We conducted an informal survey here at FindLaw's Secret Volcano Headquarters, and for the life of us, we can't figure out what LinkedIn is supposed to be. Ten years after it launched, we know we're members of LinkedIn, but why are we there?
All of us get requests to add co-workers and friends of co-workers, and to even endorse people for skills that we may or may not know they have (you know you've done it). So what are lawyers supposed to be doing with LinkedIn, anyway? After puzzling over it for a bit, we came up with some ideas.

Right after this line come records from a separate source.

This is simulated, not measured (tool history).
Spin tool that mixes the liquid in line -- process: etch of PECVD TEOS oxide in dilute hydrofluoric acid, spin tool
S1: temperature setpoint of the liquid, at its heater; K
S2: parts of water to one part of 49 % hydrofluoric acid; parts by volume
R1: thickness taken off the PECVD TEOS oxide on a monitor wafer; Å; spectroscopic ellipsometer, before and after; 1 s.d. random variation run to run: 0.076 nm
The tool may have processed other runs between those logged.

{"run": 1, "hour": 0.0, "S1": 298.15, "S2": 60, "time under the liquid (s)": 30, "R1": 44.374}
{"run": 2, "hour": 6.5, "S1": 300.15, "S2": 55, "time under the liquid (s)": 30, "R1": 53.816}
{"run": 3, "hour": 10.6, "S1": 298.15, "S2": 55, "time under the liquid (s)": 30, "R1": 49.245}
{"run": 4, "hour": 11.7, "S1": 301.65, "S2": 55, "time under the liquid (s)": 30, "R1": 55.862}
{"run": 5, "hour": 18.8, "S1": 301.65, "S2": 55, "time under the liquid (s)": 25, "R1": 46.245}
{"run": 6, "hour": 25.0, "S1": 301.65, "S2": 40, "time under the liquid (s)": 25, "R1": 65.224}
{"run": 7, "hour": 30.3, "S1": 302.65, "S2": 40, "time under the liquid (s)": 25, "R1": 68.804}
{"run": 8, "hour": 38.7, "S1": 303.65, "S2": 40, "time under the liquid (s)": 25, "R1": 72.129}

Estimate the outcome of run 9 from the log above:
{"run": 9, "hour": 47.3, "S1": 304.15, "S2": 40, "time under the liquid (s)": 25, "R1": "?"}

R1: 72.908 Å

Clearly, this is one of the big features of LinkedIn. It's a social network, but one that's geared toward people meeting other people in business. Generally, if you're introduced to another person on LinkedIn and want to keep talking, the conversation continues "offline" -- either through email or in real life. This is the Web 2.0 equivalent of going to all those bar association social events; rather than sip watered-down cocktails and exchange business cards, you can enter people directly into a virtual Rolodex.
Updating Your Profile
LinkedIn is different things for different people. For the currently employed, it's a way to get noticed and possibly jump ship or get recruited by networking with others ("I'm friends with a guy who's friends with a guy..."). This can only happen with a good profile. A LinkedIn profile is a glorified resume, but one that's up all the time and available for anyone to see. Keep it up to date!
You're a member of ten zillion LinkedIn groups; so what? All that means is you get a zillion emails when someone posts a news article. Instead of joining every group, be selective. "Important" groups would be people in your practice area, and even people in your state in your practice area. These groups can provide valuable support for tough issues in your own field or for when you need to refer a client to a different attorney. (This is especially helpful for solos, who need all the support they can get.)
Ignoring LinkedIn Power Users
Develop your brand! Attract new clients! Blog! No, LinkedIn isn't the place for that. Why? Because no one goes to a LinkedIn page to read the user's blog; they go there to check out the person's resume. You're not likely to attract new clients, either, unless they become your friends. (The non-friend, public-facing side of your profile basically shows your resume. So why would you accept a friend request from a non-lawyer stranger?) And you'd be better served spending time developing your "brand" on your website, where you have control over all the design elements.
So how can lawyers think about LinkedIn? It's not really a destination; it's more like a road that facilitates getting you somewhere else. There are a bevy of ways to get you there, but don't forget that your LinkedIn profile should be subordinate to the substance of where you want people to go afterward.